American's are addicted. No, they aren't addicted to drugs, but they might as well be. They are addicted to what some refer to as "consumer cocaine."
If you don't want be one of the barely surviving, collecting shopping carts at Wal-Mart in your retirement years, you need to change your financial behavior
now. You must intentionally leave the 96 percent crowd that's headed for financial dependency and actively move toward the 4 percent who achieve financial independence. Obviously, the first step is to stop making new debt.
The best way to stop yourself from making new debt is to eliminate the credit cards. They are killing you financially. You
have to do it. There is no way around it. It is perhaps the most emotional but crucial component to getting debt free.
I know, I can hear it now, "I don't need to cut them up! I just won't use them anymore."
Well would you:
Go on a diet but keep chocolate cake in your refrigerator?
Quit drinking but host a party and serve alcohol?
Kick a drug habit but leave a marijuana joint on your nightstand?
Stop smoking but carry a pack of cigarettes in your pocket?In fact, I agree with John Cummuta when he calls credit cards Consumer Cocaine.
They're pushed like drugs, and people use them like drugs. If you're anywhere in the vicinity of credit worthy, your mailbox is regularly populated with credit card offers, and these offers seduce you with low-interest or even no-interest introductory periods. They are designed to give you the impression they're offering FREE Money! But these offers are no different from the schoolyard pushers who offer kids free samples to get them hooked. Credit cards are pushed like drugs.
Credit cards are frequently used like drugs to. You've had a tough week at work, and you deserve a treat, so you stop at the crack house for credit junkies (the mall). You slap down the plastic to make yourself feel good. But then when the bill comes in, you feel bad so you go back to the mall for another pick-me-up. Of course that makes the next bill go up even more, so it will take an even bigger pick-me-up to overcome the hangover from the last one, and so goes the cycle goes…just like a drug addict.
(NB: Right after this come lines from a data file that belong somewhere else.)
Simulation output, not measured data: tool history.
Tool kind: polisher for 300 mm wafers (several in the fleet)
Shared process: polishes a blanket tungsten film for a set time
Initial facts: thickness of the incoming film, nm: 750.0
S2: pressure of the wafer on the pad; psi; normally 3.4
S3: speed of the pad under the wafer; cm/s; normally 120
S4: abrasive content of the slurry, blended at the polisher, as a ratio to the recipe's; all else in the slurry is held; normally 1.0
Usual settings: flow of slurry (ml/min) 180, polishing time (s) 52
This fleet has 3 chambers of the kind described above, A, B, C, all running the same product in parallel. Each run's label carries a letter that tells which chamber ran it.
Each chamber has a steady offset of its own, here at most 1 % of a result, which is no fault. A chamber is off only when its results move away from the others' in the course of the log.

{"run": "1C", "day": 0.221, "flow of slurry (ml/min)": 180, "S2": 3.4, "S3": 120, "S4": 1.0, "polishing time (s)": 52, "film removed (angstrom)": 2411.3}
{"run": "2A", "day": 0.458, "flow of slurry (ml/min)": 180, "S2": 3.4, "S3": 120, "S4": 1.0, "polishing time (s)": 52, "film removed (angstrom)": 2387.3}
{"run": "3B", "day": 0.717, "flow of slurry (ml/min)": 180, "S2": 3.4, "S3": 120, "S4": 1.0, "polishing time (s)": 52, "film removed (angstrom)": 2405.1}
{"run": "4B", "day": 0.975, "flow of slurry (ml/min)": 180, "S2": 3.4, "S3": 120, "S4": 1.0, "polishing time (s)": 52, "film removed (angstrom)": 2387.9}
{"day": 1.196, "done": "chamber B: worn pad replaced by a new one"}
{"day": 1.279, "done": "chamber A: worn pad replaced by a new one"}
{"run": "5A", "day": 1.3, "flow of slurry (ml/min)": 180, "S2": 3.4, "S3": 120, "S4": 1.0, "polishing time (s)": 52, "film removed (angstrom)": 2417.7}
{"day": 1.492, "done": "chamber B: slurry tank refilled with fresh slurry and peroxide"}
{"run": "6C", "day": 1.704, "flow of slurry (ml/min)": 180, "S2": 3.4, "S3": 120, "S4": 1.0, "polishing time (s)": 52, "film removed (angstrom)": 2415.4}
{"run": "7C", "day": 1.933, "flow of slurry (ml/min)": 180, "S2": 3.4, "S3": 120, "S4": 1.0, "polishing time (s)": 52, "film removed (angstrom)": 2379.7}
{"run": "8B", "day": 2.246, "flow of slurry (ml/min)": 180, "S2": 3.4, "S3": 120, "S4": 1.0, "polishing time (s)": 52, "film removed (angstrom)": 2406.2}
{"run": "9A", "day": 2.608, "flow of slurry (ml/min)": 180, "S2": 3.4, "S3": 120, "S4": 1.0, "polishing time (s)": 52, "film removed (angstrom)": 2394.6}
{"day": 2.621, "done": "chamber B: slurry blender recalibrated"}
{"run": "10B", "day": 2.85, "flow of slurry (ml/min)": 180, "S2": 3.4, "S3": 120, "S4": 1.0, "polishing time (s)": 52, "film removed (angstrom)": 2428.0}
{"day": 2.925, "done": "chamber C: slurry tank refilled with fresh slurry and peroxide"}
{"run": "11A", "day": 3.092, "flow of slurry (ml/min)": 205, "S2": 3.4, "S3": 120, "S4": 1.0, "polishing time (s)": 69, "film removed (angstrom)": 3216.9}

But the analogy doesn't end there. Just like with the schoolyard drug pusher, once the introductory period is over, up pops the interest rate and you're forking over more and more of your hard earned dollars to the coalition.
If you have a magnifying glass, read the fine print on the next credit card offer you receive. Look at what happens to the interest rate after the introductory period. Then look at the interest rate for cash advances. Then look at what happens to the interest rate if you're late with just one payment. Then look at some of the fees they'll charge you for using the ATM or if you make a late payment, bounce a check, or make any other possible mistake.
Yes, credit cards are consumer cocaine. They're pushed like drugs, frequently used like drugs, and they have long-term punishing effects like drugs. A drug habit cannot be “managed” and neither can a credit habit. Credit usage diminishes your financial health, so – like illegal drugs – it should be avoided not managed.
You need to learn how to
eliminate credit from your life. Once you're debt-free, you'll never "need" credit again. If you want to buy a newer car, you'll just trade the one you own and pay the difference with cash. If you want to move up to a better house, you'll just sell the one you own free and clear — maybe take a little additional money out of your growing investment account — and buy your new house with cash.
Once you've paid off all your debts, you'll be able to save up in a few months an amount equal to what any credit card would likely offer you as a credit line. And it will be
your money. Money you can use without any interest costs. And while it's in your accounts, it will be earning you interest. Compound interest will be working for you rather than against you. That's how it works when you eliminate debt. When you just manage debt, you stay in the 96 percent group along with all the other financial failures.
"You can likely be debt-free in just 5 to 7 years", says Cummuta. However, you must change your spending habits today. You cannot keep inuring more debt, and get debt-free.
So, ask yourself, do you want to be like the majority of Americans (a financial failure)? Or would like to be a financial success?